Can You Ever For­give Me?

Pasatiempo - - CONTENTS - — Jonathan Richards

In a throw­away snip­pet that is per­haps not thrown quite far enough away, a suc­cess­ful writer at a New York lit­er­ary cock­tail party pon­tif­i­cates that there is no such thing as writer’s block. Lee Is­rael (Melissa McCarthy) mut­ters an ep­i­thet and heads to the drinks ta­ble for a dou­ble scotch.

Lee is suf­fer­ing from writer’s block, com­pounded by a grow­ing ir­rel­e­vance. Once a best­selling bi­og­ra­pher, she is now — her true story opens in 1991 — floun­der­ing through a wilder­ness of un­mar­ketable ideas and un­re­turned phone calls from her agent (a crisp Jane Curtin).

Doggedly re­search­ing her lat­est dead end, a bi­og­ra­phy of funny girl Fanny Brice, she comes across a cou­ple of type­writ­ten let­ters from the ’20s come­di­enne tucked into a yel­low­ing li­brary book. Des­per­ate for rent money, she sells one of them to a dealer, who re­marks that it would have been more valu­able if the con­tent were zingier. And an idea is born.

At her desk, tak­ing a break from plod­ding around the writer’s block, Lee rolls the re­main­ing Brice let­ter into her type­writer and adds a witty postscript. Mirac­u­lously (and di­rec­tor Marielle Heller spends no time ex­am­in­ing the mir­a­cle), the font is iden­ti­cal, the forgery is un­de­tectable, and the let­ter fetches a hand­some price from the dealer. Soon Lee is branch­ing out, cre­at­ing and sell­ing let­ters from such lu­mi­nar­ies as Dorothy Parker and Noël Cow­ard that those icons could only wish they had writ­ten.

There is so much that is far-fetched here that we have to keep re­mind­ing our­selves that life is full of such stretches, and that this is the true story of the lit­er­ary forger Leonore Carol “Lee” Is­rael, who par­layed a tal­ent for mimicry into a whim­si­cal ca­reer that en­joyed a suc­cess­ful, if in­creas­ingly stress­ful, run at the end of the past mil­len­nium.

The movie rides the bril­liant tal­ents of its two stars, McCarthy and Richard E. Grant, who plays her gay side­kick Jack Hock. McCarthy strips away any shred of comedic glam­our to get in­side the grumpy, acer­bic Lee, whose peo­ple skills have all the em­pa­thetic sub­tlety of an an­ti­so­cial por­cu­pine. You can’t quite like Lee, but McCarthy makes her achingly hu­man and touch­ingly real. Grant pro­vides the per­fect coun­ter­foil, a flam­boy­ant ex­tro­vert who matches her drink for drink and note for note.
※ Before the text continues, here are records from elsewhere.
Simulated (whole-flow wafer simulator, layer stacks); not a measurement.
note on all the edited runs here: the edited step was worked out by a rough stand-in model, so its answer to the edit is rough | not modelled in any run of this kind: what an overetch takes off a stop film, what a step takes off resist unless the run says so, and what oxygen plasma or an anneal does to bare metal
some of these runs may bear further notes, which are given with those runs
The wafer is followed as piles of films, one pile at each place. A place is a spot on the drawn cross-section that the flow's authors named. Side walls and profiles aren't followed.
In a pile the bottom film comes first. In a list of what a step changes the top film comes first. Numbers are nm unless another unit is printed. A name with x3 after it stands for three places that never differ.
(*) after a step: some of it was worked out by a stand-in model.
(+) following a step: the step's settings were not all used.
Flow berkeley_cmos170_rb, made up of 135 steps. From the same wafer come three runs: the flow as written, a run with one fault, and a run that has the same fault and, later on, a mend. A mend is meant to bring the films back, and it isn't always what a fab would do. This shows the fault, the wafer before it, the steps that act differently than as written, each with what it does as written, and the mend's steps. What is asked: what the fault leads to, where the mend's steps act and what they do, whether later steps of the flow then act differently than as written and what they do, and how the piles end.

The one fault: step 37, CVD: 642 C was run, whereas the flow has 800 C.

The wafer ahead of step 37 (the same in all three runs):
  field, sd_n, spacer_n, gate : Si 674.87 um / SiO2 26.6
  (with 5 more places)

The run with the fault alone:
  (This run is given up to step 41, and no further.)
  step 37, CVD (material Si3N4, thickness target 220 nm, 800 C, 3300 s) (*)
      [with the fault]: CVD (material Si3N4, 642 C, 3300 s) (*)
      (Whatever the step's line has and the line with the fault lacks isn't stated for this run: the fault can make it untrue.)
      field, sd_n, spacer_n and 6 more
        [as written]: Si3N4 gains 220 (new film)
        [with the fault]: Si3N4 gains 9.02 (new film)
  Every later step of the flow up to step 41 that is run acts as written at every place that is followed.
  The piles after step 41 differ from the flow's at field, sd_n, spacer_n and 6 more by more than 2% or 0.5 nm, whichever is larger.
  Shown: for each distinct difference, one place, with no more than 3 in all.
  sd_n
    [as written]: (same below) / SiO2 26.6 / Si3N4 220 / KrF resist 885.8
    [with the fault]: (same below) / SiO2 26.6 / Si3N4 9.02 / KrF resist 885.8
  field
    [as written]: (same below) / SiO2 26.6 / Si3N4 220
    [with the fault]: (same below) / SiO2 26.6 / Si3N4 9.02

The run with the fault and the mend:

The fas­ci­na­tion of Can You Ever For­give Me? (the ti­tle is from a forged Dorothy Parker let­ter) is the sense of im­pend­ing dread it weaves, built upon the ba­sic hu­man fear of be­ing found out. If it oc­ca­sion­ally me­an­ders to­ward the borders of sen­ti­men­tal­ity, McCarthy’s un­com­pro­mis­ing crusti­ness keeps this crim­i­nal en­ter­prise hon­est.